1. If you didn’t take notes during the meeting, go back to your office and write down everything including the good, the bad and the ugly. This will help you to sort out the details instead of trying to do it all in your head which is likely reeling from the chewing.

2. Categorize the talking points into the things you can fix, the things that you cannot fix and the things someone else can help you fix. This will help you to focus on the things you can change without the noise of the unfixable cluttering your mind. Put these on three different pieces of paper.

3. Take a deep breath and step away for a bit. As long as the pain is still fresh, you won’t be able to think very clearly and will likely make a few knee-jerk decisions ….. these will not serve you well.

4. After clearing your head, start formulating your get well plan. Plan out your actions taken from the meeting as well as what you can do to fix the things you could have prevented. This is your own personal lessons learned exercise.

5. Work with the person/people who can help you fix the things you cannot fix yourself. This may be a functional supervisor of a team member that missed key deliverables. This can also be your boss, or stakeholder … asking for help is not a further sign of failure.

6. Communication

7. Communication

8. Communication … keeping your stakeholders uo to date on progress,  risks, issues, and successes will only help to rebuild the trust that was damaged. Don’t wait for the status report, sometimes,  that is too late.

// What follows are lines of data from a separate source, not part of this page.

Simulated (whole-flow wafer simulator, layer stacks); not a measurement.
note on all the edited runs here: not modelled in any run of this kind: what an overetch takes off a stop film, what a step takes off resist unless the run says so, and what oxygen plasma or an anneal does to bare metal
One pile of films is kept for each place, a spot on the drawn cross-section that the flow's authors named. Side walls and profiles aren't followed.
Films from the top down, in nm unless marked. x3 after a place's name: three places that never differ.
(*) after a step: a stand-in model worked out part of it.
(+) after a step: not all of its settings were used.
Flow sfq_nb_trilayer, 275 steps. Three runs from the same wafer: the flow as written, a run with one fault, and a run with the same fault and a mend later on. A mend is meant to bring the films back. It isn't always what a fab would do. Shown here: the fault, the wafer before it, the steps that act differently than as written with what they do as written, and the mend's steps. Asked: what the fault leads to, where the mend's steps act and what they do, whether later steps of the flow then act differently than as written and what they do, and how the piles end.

9. Throw away the items you wrote down that were completely out of your control or sphere of influence. You cannot do anything about them so stop looking at them.

10. Pick yourself up, dust yourself off and go fix it.

Every project manager will experience bad failures at some point in their career.  Sometimes it happens more than once. You are no different, but if you learn from the mistakes …. truly learn from them, then you can avoid making a habit of it.

Good luck, and power on!

What have you done to fix an imploding project?